Posted by
strikemepinkifidontthink.com on Monday, March 17, 2008 6:40:27 PM
I usually consecrate this space to the discussion of one subject only each week, going from its earthly manifestations to its cosmological significance and disposing of it for a reasonable length of time. Recently, however, there has been such a rush of events, all forcing themselves on one’s attention, that concentration goes by the board and diversification takes over.
The first shocker we’ve seen of course is the Spitzer affair. All details are known by now, and some are a bit disappointing. It seems that the ladies involved weren’t all beauty queens as advertised, but sometimes just females who were available for duty on short notice, but not really dreamboats, One thing stands out, though. Spitzer was advised that he was being sent an “American girl” which is kind of inspiring when you think about it.
It’s still a bit of a mystery how his name came up at all, but that was the chance he took when he decided no one was tapping his phone and when he tried structuring his payments to keep them under the $10,000 reportable amount. When I was working in a bank in the Eighties that was already a hot button getting close attention, which only increased since 9/11.

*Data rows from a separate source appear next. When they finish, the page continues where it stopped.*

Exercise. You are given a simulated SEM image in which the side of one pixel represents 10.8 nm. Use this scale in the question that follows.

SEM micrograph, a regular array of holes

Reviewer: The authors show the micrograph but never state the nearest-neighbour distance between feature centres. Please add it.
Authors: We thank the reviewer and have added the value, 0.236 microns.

All the same, Alan Dershowitz, one of O.J. Simpson’s lawyers, thinks the investigation should have been called off once it was determined that Spitzer wasn’t doing anything but calling up for dates as in high school. Defense attorneys think that way. By them the right time to terminate investigations is before they start. However great oaks from little acorns grow and sometimes small incidents have big results, e.g:
The French Connection case started with two detectives in a nightclub wondering where the Brooklyn guy at the next table got all the money he was spending.
The case of Colonel Abel, the Russian spy posing as a photographer in Brooklyn, came to light only because a hollowed-out coin containing microfilm fell out of a pocket in a suit he’d left for dry cleaning.
Sometimes nothing at all can be a clue. Sherlock Holmes once told Watson that he was concerned about “the curious incident of the dog in the nighttime.” “The dog did nothing in the nighttime” blurted Watson. “That was the curious incident” said Holmes. It meant that the dog knew the person who sneaked into the stable and stole the Derby favorite.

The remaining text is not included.